Click on the train cars for a 360° view inside.
A breeze whips through the open windows of the mid-1950s engine’s cab. From the driver’s seat Micheal Mullins pokes his head out to check in front and behind the train. The 26-year-old’s long ponytail and beard catch some of the wind. As the train approaches a street crossing, he tugs on a small lever. A deafening series of short and long whistles breaks the silence of an otherwise calm Memorial Day weekend. It’s a sound that can transport Mullins back to his childhood growing up in a small town near Charleston, West Virginia, where a train ran by his neighborhood.
“It was just far enough away that it was like a lullaby at night. It would put you right to sleep,” he says. “Then when we moved away I couldn’t sleep.”
His young fascination morphed into a career as a freight engineer during the weekdays and, at least once a month, as a volunteer engineer for the Hocking Valley Scenic Railway in Nelsonville, Ohio. Under Mullins guidance the passenger train tugs along, tucked beneath a sheet of gray clouds. It travels alongside the Hocking River and passes through backyards with chickens and gardens. Little boys look out the windows with wide eyes and seniors sit back and remember days gone by.
“This is one of my favorite stretches right here,” Mullins says, as the train approaches a verdant hollow. The trees swallow the train for a moment before opening back up. It’s a short two-hour joyride for the passengers aboard.
Inside, junior conductor Hugh Woods, collects and hole punches the passenger’s tickets.
“How are we doing today? Do you have your tickets?” He asks as he approaches a couple. “Is she walking or riding back?” he asks the man as he takes their tickets and gives each two punches.
Depends how she acts when we get to Hadenville,” the passenger replies.
“Alright, well I’ll give you the tickets and you can decide,” Woods says.
Along the ride Woods narrates historical facts about the railroad and the surrounding area. The railroad was built in 1867 to carry salt and coal between Columbus and Athens, Ohio. Later it transported the locally famous starbricks. Passenger service on the rail began a few years later and eventually the line extended to connect to Toledo.

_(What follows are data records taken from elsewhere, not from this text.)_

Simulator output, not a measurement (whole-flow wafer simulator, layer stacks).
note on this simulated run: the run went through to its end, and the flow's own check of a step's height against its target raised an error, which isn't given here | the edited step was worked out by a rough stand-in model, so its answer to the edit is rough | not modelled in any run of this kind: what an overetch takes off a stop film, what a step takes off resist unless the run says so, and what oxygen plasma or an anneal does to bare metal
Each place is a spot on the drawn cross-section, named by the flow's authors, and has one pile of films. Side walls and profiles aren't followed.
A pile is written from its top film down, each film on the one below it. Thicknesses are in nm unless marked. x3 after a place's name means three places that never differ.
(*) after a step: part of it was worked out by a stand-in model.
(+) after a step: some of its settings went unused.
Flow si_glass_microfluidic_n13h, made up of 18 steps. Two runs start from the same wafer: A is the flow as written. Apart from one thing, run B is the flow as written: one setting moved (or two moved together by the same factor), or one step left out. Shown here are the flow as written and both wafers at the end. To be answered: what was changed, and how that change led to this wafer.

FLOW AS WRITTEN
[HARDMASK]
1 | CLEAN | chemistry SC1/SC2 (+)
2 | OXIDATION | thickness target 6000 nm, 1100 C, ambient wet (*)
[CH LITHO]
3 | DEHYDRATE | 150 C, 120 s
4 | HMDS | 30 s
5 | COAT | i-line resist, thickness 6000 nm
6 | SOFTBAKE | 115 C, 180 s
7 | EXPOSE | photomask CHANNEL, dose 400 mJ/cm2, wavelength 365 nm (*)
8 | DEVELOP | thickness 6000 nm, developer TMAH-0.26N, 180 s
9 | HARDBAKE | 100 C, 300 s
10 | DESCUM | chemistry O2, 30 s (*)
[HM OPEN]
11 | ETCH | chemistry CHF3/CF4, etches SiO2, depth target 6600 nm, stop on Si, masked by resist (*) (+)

“People can come out and experience that ride they had years ago,” says Bob Baughman, scenic railway president. “This is not Disney Land or a place like that — what you see out the windows is what you’ve seen out the windows when you were riding trains back then.”
After a decline in the railroad’s operation the non-profit tasked themselves with keeping a section between Nelsonville and East Logan running in 1985. They offer weekend trips along with themed rides including one where faux bandits on horseback rob passengers of Monopoly money. “The mission statement for the scenic railway is the operation, preservation and restoration of historic railroad equipment. If we didn’t do this, this stuff would be gone forever,” Baughman says.
The train is made up of a motley assortment of restored coaches pulled by a 160-ton locomotive. On this particular hot afternoon, most of the passengers squeeze into the 1930s Baltimore & Ohio car that's equipped with air conditioning. A few crack open windows in one of the three Chicago, Rock Island & Pacific commuter coaches from the 1920s. Others, like the Miller family, opt for a ride in the open air car with an unencumbered view.
Jeff and Janell Miller of Grand Rapids, Ohio decided to take their 3-year-old son Blake on the train while they were in the area camping.
“Its been a really neat experience. It’s been fun going through the bridges, over the bridges,” Janell Miller says.
“[Blake] really likes trains because of Thomas the Train, so he was really excited to ride the train,” Jeff says.
Perhaps one day his fascination will evolve into a career like Mullins'.
“There’s a lost romance in railroading if you will and it’s a nostalgia, a mutual fascination among the volunteers here for how we got to the future, how we got to here,” Mullins says.
Back in the engine cab a few cicadas bump around on the floor, having been swept up on an unexpected ride. Two men hang off the short nose of the train. The larger of the two hooks the heel of his boot over a front ledge and inspects the rails while the other does the same from a more precarious spot, hanging off the front steps to get a closer look. Mullins says they have been his mentors. On the train the three are perfectly at home, no matter the decade or century.